I found myself taking the winter off from making any sort of probiotic (aka lacto-fermented) veggies. But now that the weather is finally warming up and we have our seedlings all ready to plant in the garden this week, my mind drifted back to thoughts of delicious, uber-healthy probiotic pickled veggies. I’ve made tons of other ferments, but this is admittedly my first crack at making salsa…and definitely won’t be my last!!
This salsa is hands down my new favourite salsa, probiotic or not. The flavours are incredible and the fact that it’s loaded with healthy, healing, probiotics is just the icing on the cake. The best news is that is that it is soooo easy! Chop, mix, add your ingredients to a mason jar (or crock would work too) and let those lactobacilli do their magic for a couple days…and VOILA! The tastiest, healthiest salsa around.
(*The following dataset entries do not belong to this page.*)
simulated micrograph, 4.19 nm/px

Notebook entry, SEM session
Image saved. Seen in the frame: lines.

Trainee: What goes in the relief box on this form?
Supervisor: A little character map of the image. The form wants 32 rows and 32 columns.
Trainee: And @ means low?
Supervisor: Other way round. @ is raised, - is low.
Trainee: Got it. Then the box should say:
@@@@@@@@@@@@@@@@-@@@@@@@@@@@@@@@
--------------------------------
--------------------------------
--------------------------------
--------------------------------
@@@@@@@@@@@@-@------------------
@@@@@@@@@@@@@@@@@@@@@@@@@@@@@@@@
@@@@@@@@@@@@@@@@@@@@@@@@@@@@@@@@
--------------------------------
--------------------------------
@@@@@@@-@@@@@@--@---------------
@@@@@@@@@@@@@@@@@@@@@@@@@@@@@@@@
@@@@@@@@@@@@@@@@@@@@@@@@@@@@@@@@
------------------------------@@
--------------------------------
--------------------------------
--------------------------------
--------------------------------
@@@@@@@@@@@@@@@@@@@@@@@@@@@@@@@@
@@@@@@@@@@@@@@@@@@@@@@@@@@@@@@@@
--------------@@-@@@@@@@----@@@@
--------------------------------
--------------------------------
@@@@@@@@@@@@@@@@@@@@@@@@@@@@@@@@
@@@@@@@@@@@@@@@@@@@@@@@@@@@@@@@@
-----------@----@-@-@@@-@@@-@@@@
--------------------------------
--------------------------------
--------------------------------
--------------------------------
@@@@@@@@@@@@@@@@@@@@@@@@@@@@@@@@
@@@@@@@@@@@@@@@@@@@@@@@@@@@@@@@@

Simply chop and mix your ingredients in a large bowl. Let sit for a few minutes to let the salt really draw the liquid out of the tomatoes. Then pour into a 1 L mason jar (or other fermentation vessel), and using some kind of a tamper (I used the tamper from my vitamix, but something like the bottom of a hairspray bottle would work well too), really push down all the vegetables so they become submerged under the brine. Tighten the lid on, and then slightly loosen it so that the gasses can escape. If your veggies do not stay under the brine, then every day tamp them down again. You can add a tiny bit of water and an extra pinch of salt if there isn’t quite enough liquid.
If you have a sauerkraut weight you can use that to keep things submerged, but since this is a really short ferment, just tamping them down every day will be ok. Let sit on your kitchen counter, out of direct sunlight for 2-5 days. If you house is warmer than about 22 degrees C, check it for taste on day 2. Or if your house is cooler then start checking on day 3. If for some reason you notice a little bit of mold forming on the top of the veggies (only happens if veggies aren’t submerged), don’t panic! Simply scoop out and discard the layer of vegetables on the top, the rest of your salsa will be fine.
- (It is strongly recommended to use organic herbs and produce as conventional produce can be sprayed with chemicals that can inhibit the growth of lactobacillus)
- ¼ of a medium red onion, diced
- 5-6 medium tomatoes, diced
- 1 large red pepper, diced
- optional 1-2 jalapeños, minced
- 2 large cloves garlic, minced
- juice of 2 limes
- juice of ½ large lemon
- large handful cilantro, chopped (you can add in with your ferment or if you like a brighter green color and stronger flavour you can add just before serving)
- approx 2-3 tsp salt (be sure to use a natural, non-iodized salt like himalayan or sea salt) OR if you need to limit your salt intake you can instead use 1 tsp salt + ¼ c organic whey (the liquid that separates out from plain yogurt) or ¼ unflavoured finished water kefir
- 1 L mason jar with lid
- Add onion, tomatoes, pepper, jalapeno, garlic, lemon and lime juice to a large bowl. If you are adding the cilantro at the beginning, add that as well. Slowly add up to 3 tsp of salt to the mixture until it tastes as salty as potato chips (should be between 2-3 tsp).
- Let sit for about 5 minutes to let the salt draw out some of the liquid from the tomatoes.
- Pour mixture into mason jar, including all the juices. Tamp the vegetables down firmly (I used the tamper from my vitamix, but the bottom of a hairspray bottle would work) to try to get them under the surface of the brine. If there is not enough brine add a tiny bit of water (ideally filtered) and a pinch more salt. Scrape down any particles stuck to the side of the jar. Anything exposed to air can potentially get moldy so either have it under the brine or remove it.
- Tighten the lid and then loosen it slightly. We don't want air getting in but there will be some gasses that need to escape. Let sit 2-5 days at room temperature, out of direct sunlight. If you notice the veggies coming to the top of the brine, just tamp them down again once per day.
- Start tasting on day 2 if your house is warm (over 22 degrees C), and on day 3 if your house is cooler.
- If you notice that there is a little mold on the top, that is ok - just scoop out and discard the top layer, the rest will be fine.
- Will keep in the fridge up to 2 weeks.